Talking about supposedly true Bigfoot stories with John Portanova, I stop him for a clarification: Does he mean true or “true”? “Oh no, I believe in Bigfoot,” insists Portanova, the 29-year-old writer/director of Valley of the Sasquatch. Making its third stop on the festival circuit at SIFF, the low-budget indie is the Burien-based Portanova’s first as director. He’s alsready been cranking ’em out at an impressive rate, one genre movie per year, working in different capacities for The October People, a production outfit he co-founded with partners Jeremy Berg and Matt Medisch. (Prior titles are 2013’s horror flick The Invoking and 2014’s sci-fi thriller The Device; this is the company’s first effort to reach SIFF.)
Shot in just 23 days last summer (in and around the Mountaineers’ Meany Lodge near Stampede Pass), replete with bickering characters and practical gore effects, Portanova’s horror film shows traces of 1968’s Night of the Living Dead in its bloodstream. “Definitely!” says Portanova during a recent Skype chat; he’s an avowed cult-film aficionado. “People in a cabin fighting off Bigfoot—as soon I heard the true story that inspired the spine of the script, I knew that this would be like Night of the Living Dead, except with Bigfoot instead of zombies or gang-bangers [as in Assault on Precinct 13].”
In the film, a father (Jason Vail) drags his reluctant son (Mils Joris-Peyrafitte) to live in and renovate their crappy cabin in the Northwest woods. Tension piles onto their already strained relationship when a couple of Dad’s buddies (David Saucedo and D’Angelo Midili) show up. Add alcohol and firearms. Then commence with the all-night Sasquatch siege! And, as Night of the Living Dead showed, the humans are every bit as much the problem as the monsters.

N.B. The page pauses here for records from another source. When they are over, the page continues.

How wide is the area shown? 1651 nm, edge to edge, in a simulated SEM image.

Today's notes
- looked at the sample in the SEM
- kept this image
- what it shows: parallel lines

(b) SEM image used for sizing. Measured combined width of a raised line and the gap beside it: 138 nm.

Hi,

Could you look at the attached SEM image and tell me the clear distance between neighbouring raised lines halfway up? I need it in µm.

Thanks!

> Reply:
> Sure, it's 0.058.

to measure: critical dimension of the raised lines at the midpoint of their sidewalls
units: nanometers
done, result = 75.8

Portanova intends for VOTS to join the Bigfoot horror subgenre (part of the larger Bigfoot shelf at Scarecrow). “It’s funny,” he says, “most people, when they think Bigfoot movies, they think Harry and the Hendersons, and it ends there. But in reality there are hundreds of Bigfoot movies. There’s actually a book called The Bigfoot Filmography that is specifically about Bigfoot movies, several hundred pages long. And either they’re family movies like Harry and the Hendersons or they’re horror. So before writing the script, I just watched as many as I could and took what I didn’t like that those movies did, and did it differently in mine.”
The Poulsbo native says he’s been fascinated with Bigfoot since he was a kid, when he’d get freaked out watching Unsolved Mysteries and Sightings on TV. “I just always loved the idea that there was this monster out there,” he says. Inspiration for VOTS came from childhood hours spent in the library, reading about Bigfoot, alien abductions, and ghosts. “That stuff really fascinated me,” Portanova recalls “I would read those books instead of going out for recess.”
Preparation for filming those tales came years later as an adult, studying at Vancouver Film School. Today, Portanova works as an office manager at a media production company, along with running The October People. (His partners in that enterprise will join him, cast, and crew at the SIFF screenings.)
As for the “true” story behind VOTS—or true, according to Portanova—one of his characters describes it in the movie. In 1924, “There were some miners on Mt. St. Helens who ran afoul of some Sasquatch, and so in their cabin one night, rocks started raining down from the hilltop and the walls started shaking, so they had to kind of fight through the night.”
All right, then, if he’s serious: What about the infamous 1967 Patterson-Gimlin film, which purported to show a shaky glimpse of Bigfoot ambling through a forest clearing? Real or bullshit? “Real,” Portanova answers. No hesitation. “If it was fake, why would they give the Bigfoot boobs? It makes no sense. It’d be such a hard thing to construct at that time . . . looking as good as it does in the film. If they were going to fake it, it would have been a male Sasquatch.”
Boob point taken. He’s clearly given some thought to the matter—including what he’d do in a Bigfoot encounter: “I’d either be frozen in place, or I’d run away screaming.” So the lesson is, stay out of the goddamn forest? Portanova laughs. “Yeah, that’s true. If horror movies have taught us anything, it’s to never go anywhere and never do anything.”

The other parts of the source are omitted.